My cousin had a baby today.
I vividly remember the warm August day nearly three years ago when she married her husband in one of the most beautiful wedding ceremonies I’ve ever attended. It was a gorgeous Friday evening when two people joined their hands and their lives to form something bigger than they ever could have done on their own.
Today, one of those “bigger’s” burst forth into the world in the form of a beautiful little girl.
For the past two days I’ve kept my phone close by as I’ve awaited updates about my cousin’s labor and delivery. Excitement turns to concern, turns to hope, turns to fear, turns to prayers, turns to anticipation, turns to. . . rejoicing.
A new life came into the world today and I was jarred.
Maybe jarred isn’t the right word, but in a way I was jolted back into reality. Back to the importance of what is going on in my body right now. Back to an understanding that pregnancy isn’t just pregnancy. . . it’s so much more.
To be honest. . . I’ve spent the last couple of weeks (okay, months) existing in survival mode. Get through the day-get through the day-get through the day. Make it past the nausea, survive the exhaustion, adjust to the constant changes that are happening to my body, bare with the thirty-two trips to the bathroom at night.
The goal? Survival.
Today, though, with the birth of this new little girl I was able to open my eyes and recognize that at the end of all this is the prize of all prizes. At the end of all this. . . our family will be complete.
Today, I am excited. Thrilled. Overjoyed and filled with anticipation about meeting this new little life. A little life to love. A journey to embark on that is scary and exhilarating at the same time.
Today, I remembered. . . I LOVE this Mommy stuff.
I remember thinking when our kids were infants that I didn’t want them to get any bigger because it all seemed so perfect. Now, I realize that it only gets better with time.
Take Sunday morning, for example. As I was getting ready for the day, Chanelle was observing me and finally expressed her curiosity. Can I try, Mommy?
|Eye shadow on the cheek. . . she marches to the beat of her own drum and I. am. proud.|
As corny as it sounds. . . this is one of those moments I always dreamed of having with my little girl. Mommy and daughter. . . doing girly things.

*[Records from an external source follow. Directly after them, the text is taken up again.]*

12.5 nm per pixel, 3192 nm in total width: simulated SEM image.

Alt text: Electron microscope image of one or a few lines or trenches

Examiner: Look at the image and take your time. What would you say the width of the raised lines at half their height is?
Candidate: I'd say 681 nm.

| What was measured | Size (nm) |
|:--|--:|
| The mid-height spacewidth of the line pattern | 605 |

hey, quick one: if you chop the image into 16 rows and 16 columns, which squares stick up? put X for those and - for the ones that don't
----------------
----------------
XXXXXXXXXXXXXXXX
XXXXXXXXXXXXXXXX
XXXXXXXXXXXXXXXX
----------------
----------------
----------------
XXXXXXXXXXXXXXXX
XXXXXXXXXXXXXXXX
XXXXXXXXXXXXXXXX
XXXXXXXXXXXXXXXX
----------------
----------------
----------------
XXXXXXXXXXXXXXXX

Today, as I awaited the news from my aunt about my cousin’s baby, I was taken back to the long labor I had with Charlie. How it felt after hours and hours of difficult labor to hold his tiny 5 pound frame in my hands. I was reminded how in one second the pain of it all disappeared. I remember, like it was yesterday, how in one moment my life changed as my heart expanded to love in a way I never had never loved before.
I got a shot of perspective today and I really, really needed it.